Everything lives in the Snowflake database AMAZON_MARKETING:

SchemaWhat it holds
PULSEADThe main source layer — 218 tables of ingested Amazon Ads data.
PULSYGold/reference layer — 65 tables (TaCoS, hourly, Brand Analytics). Reference only; a schema, not the product.
SEMANTIC_LAYERThe agent-facing layer: the six views + the Cortex Agent + helper views.
VALIDATIONQA systems (VADER, AQUA) that gate semantic-view quality.

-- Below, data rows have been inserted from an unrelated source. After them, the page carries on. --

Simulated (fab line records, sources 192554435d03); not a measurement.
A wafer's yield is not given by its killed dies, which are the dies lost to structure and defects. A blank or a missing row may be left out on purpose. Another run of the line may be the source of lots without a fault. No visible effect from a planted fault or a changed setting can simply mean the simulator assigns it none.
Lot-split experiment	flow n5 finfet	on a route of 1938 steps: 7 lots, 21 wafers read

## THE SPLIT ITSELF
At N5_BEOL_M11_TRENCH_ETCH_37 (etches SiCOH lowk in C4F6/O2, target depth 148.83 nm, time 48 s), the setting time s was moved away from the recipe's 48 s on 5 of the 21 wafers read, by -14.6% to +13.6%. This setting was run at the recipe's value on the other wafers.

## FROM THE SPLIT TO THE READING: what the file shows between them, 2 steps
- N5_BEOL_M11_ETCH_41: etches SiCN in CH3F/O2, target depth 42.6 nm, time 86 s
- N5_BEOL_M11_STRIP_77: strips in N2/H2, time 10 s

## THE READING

One agent fronts six Cortex Analyst tools (plus a data_to_chart visualizer) and routes by intent. Each analyst maps to one semantic view:

AnalystViewCoversKey gotcha
SponsoredAdsSPONSORED_ADS_PERFORMANCESP/SB/SD performance in one place — ROAS, ACOS, CPC, CTR, sales, CVR.Requires a PROFILE_ID filter; SP/SB/SD are combined by UNION ALL, never joined.
SearchTermSEARCH_TERM_V4Customer search terms vs. your keywords, plus marketplace Brand Analytics search frequency.Brand Analytics has no PROFILE_ID and a weekly/monthly grain — must not be joined to daily SP/SB data.
ProductPRODUCT_INSIGHTASIN-level performance, cross-sell (advertised vs. purchased ASIN), BSR.Product metadata is deduped to one row/ASIN to prevent fan-out.
BudgetBUDGET_MANAGEMENTBurn rate, missed sales/clicks, Amazon’s recommended budgets.Filter BUDGET_SCOPE_TYPE to a single value (campaign or portfolio) or you double-count.
DSPDSP_PERFORMANCEProgrammatic DSP creative/line-item performance.Keyed on ADVERTISER_ID, not PROFILE_ID; cost is in millicents (÷100,000 → USD); KPIs differ (DPVR, ATC).
NTBBRAND_NTBNew-to-brand acquisition across SB/SD/DSP.DSP NTB ≠ SB/SD NTB (Amazon-wide vs. brand-specific) — don’t compare directly. SP has no NTB data.

The pattern to carry: Sponsored Ads and DSP are different worlds. Sponsored Ads is profile-scoped, dollar-denominated, and combined across SP/SB/SD; DSP is advertiser-scoped, millicent-denominated, and has its own KPIs. A question that crosses them needs two analysts, not one.

The semantic layer is refreshed nightly at 08:00 KST (an AWS EventBridge schedule, cron(0 8 * * ? *), Asia/Seoul). That governs the semantic assets — the views and their metadata. The freshness of the underlying PULSEAD source tables is governed separately by Amazon Ads ingestion, not by this refresh. So “the data is a day old” is the safe default assumption for semantic-layer answers.

Two repos own this layer, and they’re two generations of the same capability:

  • data_semanticview is the source of truth for what exists — the deployed view DDL (02_develop/semantic_views/deploy/*.sql) is “the only version executed in Snowflake,” plus the analyst routing and the VADER/AQUA validation.
  • snowflake-semantic-agent is the newer automated refresh runtime that regenerates and publishes the semantic assets (the control / knowledge / execution planes). It shares the SEMANTIC_LAYER schema.

Don’t describe it as a clean “runtime consumes definitions” split — both can produce SEMANTIC_LAYER assets; the manual layer is being superseded by the automated one.